Picture Source: Tobias Fischer Unsplash
In a world in which data is all over the place, data driven decisions and business intelligence (BI) are not optional anymore, but are essential for any business to succeed. However, in order to use data efficiently, it must be prepared adequately beforehand. In this article, we will give you qualified insights into different types of data models and the process of building a data warehouse (DWH).
Table of contents
DWH Basics
Acquiring data that is needed for analysis is only the first and arguably the simplest step in a BI framework. Data must be cleaned, stored and maintained before connecting it to a BI software like Power BI.This is what data warehouses (DWH) are used for. The main difference between a data warehouse and a Database (DB) is that the latter is mainly used in OLTP (online transaction processing), whereas a DWH is mainly used for OLAP (online analytical processing). Briefly, OLTP systems focus on transactions and day-to-day operations. OLAP systems focus on decision making using historical data. DWHs can be designed using a wide suite of tools e.g., PostgreSQL and MySQL.
Data Models
What is a Star Schema?
Data warehouses are usually designed in a simple form called a star schema. Star schema gained its name, as it consists of two main components: a fact table in the center of the logical diagram of the schema, connected to several dimension tables as shown in the following figure. The fact table is where all the events (facts) are stored. These events can be any observations we want to store in the most granular form. The other component, i.e. dimensions tables, describe the business entities e.g., customers, products or even time.

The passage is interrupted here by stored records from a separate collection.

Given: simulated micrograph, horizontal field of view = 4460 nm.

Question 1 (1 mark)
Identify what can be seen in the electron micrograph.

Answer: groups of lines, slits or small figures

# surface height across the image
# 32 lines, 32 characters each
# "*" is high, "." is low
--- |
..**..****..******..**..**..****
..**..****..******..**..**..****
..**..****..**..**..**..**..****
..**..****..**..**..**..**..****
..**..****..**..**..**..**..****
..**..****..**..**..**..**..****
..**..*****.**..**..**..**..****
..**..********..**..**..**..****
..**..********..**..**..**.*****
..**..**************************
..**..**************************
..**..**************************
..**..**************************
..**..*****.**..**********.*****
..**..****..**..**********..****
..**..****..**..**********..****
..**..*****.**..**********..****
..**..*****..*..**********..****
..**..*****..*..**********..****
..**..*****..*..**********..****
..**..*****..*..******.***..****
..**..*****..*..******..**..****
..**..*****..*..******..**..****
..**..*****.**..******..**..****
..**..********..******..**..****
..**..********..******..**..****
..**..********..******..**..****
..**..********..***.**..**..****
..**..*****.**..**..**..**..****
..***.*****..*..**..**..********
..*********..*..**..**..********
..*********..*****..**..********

Star Schema vs. Snowflake Schema
Although star schema is simple and fast, for some use cases it’s not the best approach. Accordingly, another well-known approach, the snowflake schema is needed. The difference between these two schemas is that snowflake schema stores data in a normalized form whereas star schema is denormalized. That means instead of saving everything related to a certain dimension in one table only (star schema), snowflake schema splits dimensional tables to further dimensional tables called lookup tables. These can be in turn split up into more tables as can be seen in the next figure. This allows snowflake schema to adhere to the third normal form 3NF. While being more complex and slower than the simple star schema, the snowflake schema requires less space to save data and is less prone to data inconsistency. This can be essential when dealing with enormous amounts of data.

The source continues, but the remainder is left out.